Coming to Grips with “Average” – The Strategic Challenge for (Most) Law Firms

Over the weekend I had the good fortune of attending college orientation with my youngest son, who is entering one of the premier schools in the country for what he wants to do.  The room was filled with eager students who had just graduated at or near the tops of their respective high school classes.  As with most orientations (this is my third…), the sessions were filled with all sorts of information about what will change in the entering students’ lives, what parents need to know, and the like.  One component was noticeably different – a clear message to parents about how to deal with the situation when your student learns he or she is just “average.”
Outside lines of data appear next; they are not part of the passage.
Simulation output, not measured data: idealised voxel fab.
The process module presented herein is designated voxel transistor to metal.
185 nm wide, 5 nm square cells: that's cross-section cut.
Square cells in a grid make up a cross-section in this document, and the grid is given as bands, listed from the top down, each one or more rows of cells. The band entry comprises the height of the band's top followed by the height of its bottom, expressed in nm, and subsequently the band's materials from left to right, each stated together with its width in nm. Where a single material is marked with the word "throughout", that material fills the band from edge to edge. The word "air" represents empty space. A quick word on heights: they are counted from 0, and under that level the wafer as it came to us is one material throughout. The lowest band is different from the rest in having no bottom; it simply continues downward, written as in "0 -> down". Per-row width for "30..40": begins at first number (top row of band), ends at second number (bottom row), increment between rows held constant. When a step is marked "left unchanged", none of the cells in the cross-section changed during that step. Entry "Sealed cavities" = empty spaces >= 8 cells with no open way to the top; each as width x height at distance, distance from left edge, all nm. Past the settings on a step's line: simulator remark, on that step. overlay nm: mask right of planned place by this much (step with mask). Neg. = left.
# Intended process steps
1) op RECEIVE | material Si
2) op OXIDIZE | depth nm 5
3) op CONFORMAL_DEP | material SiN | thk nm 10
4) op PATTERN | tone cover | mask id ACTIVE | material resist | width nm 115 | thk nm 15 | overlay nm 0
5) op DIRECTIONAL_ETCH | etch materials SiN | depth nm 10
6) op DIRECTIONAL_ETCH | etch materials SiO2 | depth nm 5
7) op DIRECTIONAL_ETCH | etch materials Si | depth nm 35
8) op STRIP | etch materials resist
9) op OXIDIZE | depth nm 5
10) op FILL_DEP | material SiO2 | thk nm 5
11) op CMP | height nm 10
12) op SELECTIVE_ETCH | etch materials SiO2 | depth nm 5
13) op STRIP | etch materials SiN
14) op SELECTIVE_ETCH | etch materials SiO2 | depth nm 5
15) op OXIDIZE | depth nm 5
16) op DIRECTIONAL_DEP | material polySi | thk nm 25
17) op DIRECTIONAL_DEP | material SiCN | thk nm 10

How could most of these top performing young men and women be “just average”?  The game, for them, has changed, and the competition just got a lot harder.  In this crowd, “average” is pretty good – but it’s still average and that’s where most of them will fall.  It’s hard not to draw incredible parallels to the legal industry today.  Most firms are, in fact, just average.  Average in terms of brain power.  Average in terms of service.  Legal knowledge? Profitability?  Reputation?  Efficiency?  You name it, most firms cluster somewhere around the center of the Bell Curve.  It’s a hard message for many lawyers who are used to being (or at least believing they are) the best, or the smartest guy in the room, or whatever else they believe.  Coming to grips with this reality is strategic imperative number one for most firms today, because by framing the issue in this way it is possible to begin to think about how to break out from the crowd, or rise to the top of the smaller, far more relevant, cohort.

The Dean of Students focused his message on how to help your student stand out from the crowd.  You can’t give them more brain power or additional capabilities they might wish they had. They have what they have.  Once the game is set, choices dictate outcomes.  How can a student make himself standout?  By being different.  By sitting near the front and center of a large lecture classroom and asking questions and participating.  By going to office hours to explore “how to learn more about X” that piqued their interest in the lecture (while simultaneously burning their name into the professor’s consciousness).

How can an “average” law firm stand out?  No matter what you do you can’t be the “best” law firm – and you could never prove it if you were!  You can, however, do things differently.  You can find a different combination of behaviors, processes and approaches that makes you different from all the other law firms out there, and that combination, if firmly established, can drive a differentiation strategy for the firm.  Will the average IQ of the lawyers increase? Nope.  Will the firm’s commercial success level improve? You bet!  The key is to stop trying to be something you can’t and start focusing on how to best utilize the resources and assets you have.

Differentiation is the key to strategic success.  For most firms, trying to be “the best” is a fool’s errand, but making your firm different has a real shot.  Most of the students entering my son’s new school will have a tough awakening in a few months at the end of the first term – and will be happy to be average.  Hopefully then they will sit back and say – I’m not the smartest person in the room anymore, but I can find a way to succeed and thrive here, and I am going to go for it.  Most of our law firms should follow the lead of these young students.